Will Your New Chip Card Protect You from Fraud?
Posted 11 October 2016 12:00 AM by John Ulzheimer
Unless you have been living under a rock for the past several months you are probably familiar with the new “chip” cards being distributed by many banks, credit unions, and credit card issuers. If your old cards have already been updated you may have even done an uncomfortable little dance at the cash register a few times, wondering whether you need to swipe or insert your new little piece of plastic into the credit card terminal to complete your transaction. However, what you may not realize is how these new cards work, what purpose they serve, and who this new technology actually protects.
How Chip Cards Work
Chips cards (or more formally called chip and PIN, chip and signature, or EMV cards) are actually not new technology at all. The cards are only being newly introduced in the United States. Most European countries began using these smarter credit cards many years ago.
Credit cards with magnetic stripes, an antiquated and much less secure form of credit card technology, are much more vulnerable to credit card theft than the newer chip cards. With magnetic stripe technology all of your information, including your account number itself, is stored inside of the stripe on the back of your card. Card readers access this information whenever you swipe the stripe. Fraudsters can easily use devices known as skimmers to steal card information from magnetic stripe cards and then recreate phony cards with the stolen account information to use for fraudulent transactions.
Chip cards feature technology which is certainly not foolproof, however, it is much more advanced than the old magnetic stripe technology. With this newer card technology your account information is stored inside of a microchip which is embedded inside of the card, making the theft of your information considerably more difficult. However, most of the new cards being currently distributed in the US are a hybrid between chip and PIN cards and magnetic stripe cards known as chip and signature cards. While certainly a step up in security from older credit card technology, these chip and signature cards are still vulnerable to theft.
Who Does Your Chip Card Really Protect?
Stopping credit card fraud is naturally in everyone's best interest, but the idea that this new generation of credit card technology will protect you personally from fraud liability is completely false. Consumers are already well protected from liability for fraudulent credit card and debit card transactions thanks to the Fair Credit Billing Act (credit cards) and the Electronic Funds Transfer Act (debit cards). These consumer protection laws already cap your responsibility for fraudulent credit card transactions at a mere $50 and responsibility for fraudulent debit card transactions at $500 (and only $50 if you report the fraud within 2 days). And, all four of the major credit card networks (Amex, Discover, Visa, and MasterCard) have zero liability fraud policies, which means unless you never report the theft or abuse of your credit cards then you’ll never have to pay a dime of the fraudulent charges. When fraud does occur it has traditionally been your credit or debit card issuer who has shouldered the burden for the theft.

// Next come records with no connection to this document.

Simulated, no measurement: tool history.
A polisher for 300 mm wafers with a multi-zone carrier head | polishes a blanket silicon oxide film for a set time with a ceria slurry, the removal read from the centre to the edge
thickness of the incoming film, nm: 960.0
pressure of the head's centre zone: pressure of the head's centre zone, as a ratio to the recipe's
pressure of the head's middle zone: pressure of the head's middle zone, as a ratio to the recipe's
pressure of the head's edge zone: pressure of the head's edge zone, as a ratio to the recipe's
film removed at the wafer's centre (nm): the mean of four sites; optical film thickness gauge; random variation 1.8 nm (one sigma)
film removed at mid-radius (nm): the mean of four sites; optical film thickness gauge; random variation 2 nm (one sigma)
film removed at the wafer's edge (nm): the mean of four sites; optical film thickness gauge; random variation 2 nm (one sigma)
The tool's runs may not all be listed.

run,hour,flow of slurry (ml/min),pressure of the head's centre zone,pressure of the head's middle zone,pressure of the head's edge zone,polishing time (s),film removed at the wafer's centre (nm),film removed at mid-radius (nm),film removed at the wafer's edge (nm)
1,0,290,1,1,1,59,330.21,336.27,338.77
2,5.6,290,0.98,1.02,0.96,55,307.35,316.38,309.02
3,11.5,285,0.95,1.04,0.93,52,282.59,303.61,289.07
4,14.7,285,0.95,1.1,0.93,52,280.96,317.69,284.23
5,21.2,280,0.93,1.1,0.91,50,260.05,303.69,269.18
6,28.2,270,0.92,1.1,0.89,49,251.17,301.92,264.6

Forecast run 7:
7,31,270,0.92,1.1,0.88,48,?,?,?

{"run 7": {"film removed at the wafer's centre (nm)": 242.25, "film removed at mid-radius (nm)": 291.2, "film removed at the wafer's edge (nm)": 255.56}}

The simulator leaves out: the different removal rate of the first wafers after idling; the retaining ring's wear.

In addition to reducing fraud, chip cards also serve the purpose of helping credit and debit card issuers reduce their own liability for fraudulent transactions. As of October of 2015 merchants were required to upgrade their payment terminals to newer versions with chip card reading capability. Merchants who failed to make the expensive upgrades could be left footing the bill for any fraudulent credit card charges occurring on their premises. Stopping thieves is great, but you just should not believe all of the hype that this new gen technology was created solely with your own best interest at heart.